After the end of the warning strike by the German Locomotive Drivers' Union (GDL), rail traffic in Germany is largely stable. “The trains are running according to the timetable again,” said a railway spokesman on Saturday afternoon in Berlin. Long-distance, regional and S-Bahn traffic has been running again since early morning.
However, passengers have to prepare for full trains for the rest of the weekend. The railway recommends that you continue to find out about your own connections before you start your journey.
While rail traffic is starting up again, Deutsche Bahn is looking ahead to the timetable change this Sunday. With new long-distance and regional connections as well as additional trains on the rails, the offer for passengers should improve. However, prices for long-distance transport are also increasing for some of the tickets.
The union's second industrial action under its boss Claus Weselsky in the current collective bargaining round lasted until late Friday evening. Weselsky has promised to refrain from further warning strikes for the rest of the year and up to and including January 7th. After that, longer and more intense labor disputes will continue. Until then, the railway has time to take care of other issues.

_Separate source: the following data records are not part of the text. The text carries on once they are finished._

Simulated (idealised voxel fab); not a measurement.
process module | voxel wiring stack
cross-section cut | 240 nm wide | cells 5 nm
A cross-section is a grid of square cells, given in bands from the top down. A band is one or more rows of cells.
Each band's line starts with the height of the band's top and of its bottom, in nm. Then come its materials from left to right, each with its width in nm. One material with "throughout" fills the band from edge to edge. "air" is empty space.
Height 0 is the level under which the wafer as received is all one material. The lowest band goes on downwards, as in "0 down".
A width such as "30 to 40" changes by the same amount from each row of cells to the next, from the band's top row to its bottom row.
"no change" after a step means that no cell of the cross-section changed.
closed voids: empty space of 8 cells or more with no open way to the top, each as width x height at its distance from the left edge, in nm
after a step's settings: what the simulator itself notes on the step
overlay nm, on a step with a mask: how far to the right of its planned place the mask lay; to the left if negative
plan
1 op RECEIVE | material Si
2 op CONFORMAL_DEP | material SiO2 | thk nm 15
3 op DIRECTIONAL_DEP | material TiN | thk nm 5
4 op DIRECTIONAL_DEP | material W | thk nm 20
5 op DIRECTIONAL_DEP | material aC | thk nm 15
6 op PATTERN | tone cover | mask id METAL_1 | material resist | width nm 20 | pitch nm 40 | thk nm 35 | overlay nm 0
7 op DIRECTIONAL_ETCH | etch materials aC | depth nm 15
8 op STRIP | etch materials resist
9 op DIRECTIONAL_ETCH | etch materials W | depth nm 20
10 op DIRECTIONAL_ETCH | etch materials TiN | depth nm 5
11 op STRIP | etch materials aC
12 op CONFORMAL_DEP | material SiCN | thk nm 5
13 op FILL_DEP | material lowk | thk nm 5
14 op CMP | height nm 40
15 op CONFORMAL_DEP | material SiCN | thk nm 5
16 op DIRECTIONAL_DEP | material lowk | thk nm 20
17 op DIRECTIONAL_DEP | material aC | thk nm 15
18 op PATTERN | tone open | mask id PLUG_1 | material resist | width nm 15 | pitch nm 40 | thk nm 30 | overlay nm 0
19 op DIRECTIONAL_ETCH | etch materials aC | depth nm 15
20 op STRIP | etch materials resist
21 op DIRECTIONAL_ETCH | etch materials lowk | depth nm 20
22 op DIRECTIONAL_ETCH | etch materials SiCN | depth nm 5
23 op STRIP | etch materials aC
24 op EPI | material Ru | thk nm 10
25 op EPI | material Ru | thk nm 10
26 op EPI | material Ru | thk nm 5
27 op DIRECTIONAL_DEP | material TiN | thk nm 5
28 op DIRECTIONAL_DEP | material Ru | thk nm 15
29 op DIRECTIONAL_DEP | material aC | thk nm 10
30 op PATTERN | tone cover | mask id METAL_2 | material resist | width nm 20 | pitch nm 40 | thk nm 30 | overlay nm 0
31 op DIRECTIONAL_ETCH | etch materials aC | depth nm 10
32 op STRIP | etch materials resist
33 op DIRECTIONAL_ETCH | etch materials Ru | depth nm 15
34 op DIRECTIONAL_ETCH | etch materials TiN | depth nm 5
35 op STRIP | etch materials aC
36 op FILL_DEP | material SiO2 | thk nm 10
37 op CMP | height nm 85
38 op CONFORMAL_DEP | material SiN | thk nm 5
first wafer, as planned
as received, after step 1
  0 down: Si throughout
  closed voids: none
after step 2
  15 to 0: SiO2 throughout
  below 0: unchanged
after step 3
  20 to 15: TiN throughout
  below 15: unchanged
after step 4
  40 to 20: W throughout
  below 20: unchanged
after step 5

More offerings through additional connections
The situation on the rails remains tense for passengers even without warning strikes. The new timetable is intended to provide more services through additional long-distance connections, especially on the routes between Berlin and North Rhine-Westphalia and between Berlin and Munich. The disruption-prone train splitting in Hamm, North Rhine-Westphalia, will then only occur half as often as before. Berlin will also receive a second transfer-free ICE connection to Vienna.
Together with the Austrian Federal Railways and other railway companies, the railway also offers a night train connection between Berlin and Brussels and Paris three times a week. The first of the so-called Nightjets takes off from the capital on Monday evening.
The timetable change also brings new offers between Leipzig, Jena and Nuremberg. In the future, five IC connections per day will be offered through the Saale Valley, it was said. So far there has only been one trip each. For the first time, Magdeburg will have a connection to Hamburg as well as more direct connections to Berlin and Rostock.
Tickets for the new timetable have been available since October. Tickets can still be purchased at the old price up to and including this Saturday. Higher fares apply from Sunday. The so-called flex tickets then cost an average of 4.9 percent more. The tickets are called that because they are intended to give passengers a certain degree of flexibility, especially when choosing trains.
Deutsche Bahn wants to renovate important rail corridors
The price for the Bahncard 25 increases by three euros when the timetable changes, it then costs 62.90 euros annually. With it, owners receive a 25 percent discount on every train journey they book. However, the price for the Bahncard 50, with which single tickets cost half as much, remains the same. There is also no change in the railway's saver and super saver prices. The additional offers in long-distance transport are made possible by a constant influx of new ICE trains.
However, the timetable change is unlikely to change the many delays. In November, only every second long-distance train ran without major delays - the lowest punctuality rate in eight years. The main reason for this is the overloaded and in many places dilapidated route network. The railway wants to tackle the problem starting next year with the comprehensive renovation of important rail corridors.
First up is the Riedbahn between Frankfurt and Mannheim, which will be closed for around six months for construction work. There will also be closures lasting several months next year between Hamburg and Berlin, where general renovation work is to be prepared for the following year.